Maybe I’ve missed this before, but my friend Bill Vick was just featured in and called my attention to these LinkedIn case studies. The examples include several areas, including hiring employees, finding a job, making deals, and finding experts.
I teach classes in conjunction with LinkedIn (we’re on hold at the moment and will start up after the first of the year). I also really use it. I used LinkedIn to find our literary agent, to connect with the person who’s writing our foreword, to find success stories for our book, to connect with experts in related fields, and to identify and connect with a critical contact for my next book project. I don’t use it a lot (rather, I don’t initiate a lot of requests), but that’s not the point — the point is that I have used it very successfully when I used it.
David Teten’s two companies both use it very heavily — for recruiting and for finding experts. I’m particularly interested in the aspect of finding experts, because I’ve often heard the argument that these sites are a waste of time because it’s just as easy to find people on Google. This is simply not true, either when you’re looking for extremely niche expertise or on a topic that a lot of people talk about, but that there are very few experts on.
My wife, who works for David finding these experts, has had several cases where there was simply so much information out there that it was nearly impossible to sift through Google to find experts. But on LinkedIn, the searches produced results that were much closer to a match. Structured search is valuable because it allows you to distinguish, for example, people who have actually worked in a particular industry from people who are consumers of that industry and just blog about it. Simply talking about something a lot doesn’t make you an expert.

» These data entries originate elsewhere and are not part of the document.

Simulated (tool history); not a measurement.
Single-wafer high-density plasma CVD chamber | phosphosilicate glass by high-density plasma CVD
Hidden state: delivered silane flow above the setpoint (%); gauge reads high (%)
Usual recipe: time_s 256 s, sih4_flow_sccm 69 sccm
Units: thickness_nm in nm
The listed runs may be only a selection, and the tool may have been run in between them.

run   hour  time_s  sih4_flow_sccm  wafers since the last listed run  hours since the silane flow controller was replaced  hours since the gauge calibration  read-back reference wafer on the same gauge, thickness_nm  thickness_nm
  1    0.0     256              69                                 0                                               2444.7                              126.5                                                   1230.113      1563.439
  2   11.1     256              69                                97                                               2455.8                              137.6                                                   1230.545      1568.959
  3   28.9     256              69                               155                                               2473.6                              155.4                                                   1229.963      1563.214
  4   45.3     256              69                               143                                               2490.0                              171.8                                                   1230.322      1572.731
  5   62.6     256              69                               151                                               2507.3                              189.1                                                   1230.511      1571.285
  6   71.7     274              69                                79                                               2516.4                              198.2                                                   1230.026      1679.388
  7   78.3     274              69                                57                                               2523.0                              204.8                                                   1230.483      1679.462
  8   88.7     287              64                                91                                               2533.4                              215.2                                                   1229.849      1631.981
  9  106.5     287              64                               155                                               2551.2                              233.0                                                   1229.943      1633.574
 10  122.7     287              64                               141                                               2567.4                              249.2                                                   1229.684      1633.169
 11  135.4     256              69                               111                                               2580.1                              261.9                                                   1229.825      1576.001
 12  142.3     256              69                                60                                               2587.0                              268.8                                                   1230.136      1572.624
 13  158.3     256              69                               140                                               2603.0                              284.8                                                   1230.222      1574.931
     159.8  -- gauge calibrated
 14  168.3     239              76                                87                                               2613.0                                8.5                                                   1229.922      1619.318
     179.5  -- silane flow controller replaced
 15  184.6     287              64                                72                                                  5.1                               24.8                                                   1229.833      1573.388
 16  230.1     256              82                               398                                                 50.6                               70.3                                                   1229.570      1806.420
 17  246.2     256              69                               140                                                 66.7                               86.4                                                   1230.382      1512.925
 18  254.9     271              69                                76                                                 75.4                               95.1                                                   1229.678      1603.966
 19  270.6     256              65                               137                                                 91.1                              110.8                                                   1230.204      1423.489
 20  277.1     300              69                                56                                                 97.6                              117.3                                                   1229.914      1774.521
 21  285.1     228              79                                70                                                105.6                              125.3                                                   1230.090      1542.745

What’s frustrating is that more professionals aren’t making their information available in these tools. Really — if you’re a professional and want to be found, list yourself everywhere possible. Copy and paste your information, and it only takes a few minutes per site. You don’t have to actively participate if you don’t have time — just make yourself searchable in a structured way. There really are people who are looking for you in these sites and want to find you. As Dr. Philip Agre says, “The most fundamental way of finding people online is to help them find you.”